ENS rarefaction and related approaches

Our approach relies on a family of diversity measures that was first introduced as “Hurlbert ENS” by Dauby and Hardy (2012). Here, we use the term “ENS rarefaction” to emphasize that these measures are simply an effective number of species (ENS) transformation of the individual-based rarefaction curve (Hurlbert, 1971). Since ENS rarefaction is one of the lesser-known, but quite powerful, families of diversity measures, we briefly explain it below and compare it with the related Hill number framework, and the individual-based rarefaction framework that it is based on (see Table 1).

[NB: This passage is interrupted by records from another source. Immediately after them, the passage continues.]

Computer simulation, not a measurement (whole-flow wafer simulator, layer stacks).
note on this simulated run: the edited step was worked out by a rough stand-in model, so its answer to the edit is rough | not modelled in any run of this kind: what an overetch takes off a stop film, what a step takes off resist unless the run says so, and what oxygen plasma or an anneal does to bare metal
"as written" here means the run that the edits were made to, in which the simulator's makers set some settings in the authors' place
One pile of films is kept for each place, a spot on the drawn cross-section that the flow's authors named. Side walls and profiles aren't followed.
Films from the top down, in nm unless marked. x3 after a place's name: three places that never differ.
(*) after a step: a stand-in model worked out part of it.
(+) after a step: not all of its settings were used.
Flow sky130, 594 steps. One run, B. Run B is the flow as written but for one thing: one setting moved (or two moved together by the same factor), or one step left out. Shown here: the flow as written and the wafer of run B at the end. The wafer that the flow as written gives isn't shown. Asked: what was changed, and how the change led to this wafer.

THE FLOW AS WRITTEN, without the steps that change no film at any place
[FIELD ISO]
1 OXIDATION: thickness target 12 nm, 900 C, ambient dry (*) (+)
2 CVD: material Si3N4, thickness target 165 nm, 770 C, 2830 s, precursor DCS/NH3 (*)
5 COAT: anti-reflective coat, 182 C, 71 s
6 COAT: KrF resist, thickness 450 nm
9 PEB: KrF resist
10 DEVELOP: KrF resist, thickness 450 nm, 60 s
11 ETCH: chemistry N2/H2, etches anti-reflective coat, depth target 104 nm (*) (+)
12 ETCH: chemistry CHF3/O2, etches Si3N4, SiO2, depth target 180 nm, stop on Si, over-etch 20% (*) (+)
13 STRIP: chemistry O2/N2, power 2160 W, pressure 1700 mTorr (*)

Relating the complementary information given by a set of diversity measures to the diversity components discussed above is challenging because many metrics are sensitive to more than one component (Chase and Knight, 2013). Furthermore, diversity metrics often differ in their numerical ranges and units (i.e. their numerical constraints), and in the degree to which they are affected by passive sampling effects, which in statistics is called estimation bias (Gotelli & Chao, 2013). For example, species richness, which counts all species independent of their abundance, can attain any integer number, and is strongly affected by the number of individuals in the sample. In contrast, Simpson’s index, which gives disproportionately high weight to the dominant species of the SAD, ranges between 0 and 1 and is almost unaffected by sample size (i.e., the number of individuals). Although the two metrics hold complementary information on the SAD and passive sampling effects, their different numerical constraints and estimation biases make it difficult to disentangle the two components and compare their effect sizes (Jost, 2006).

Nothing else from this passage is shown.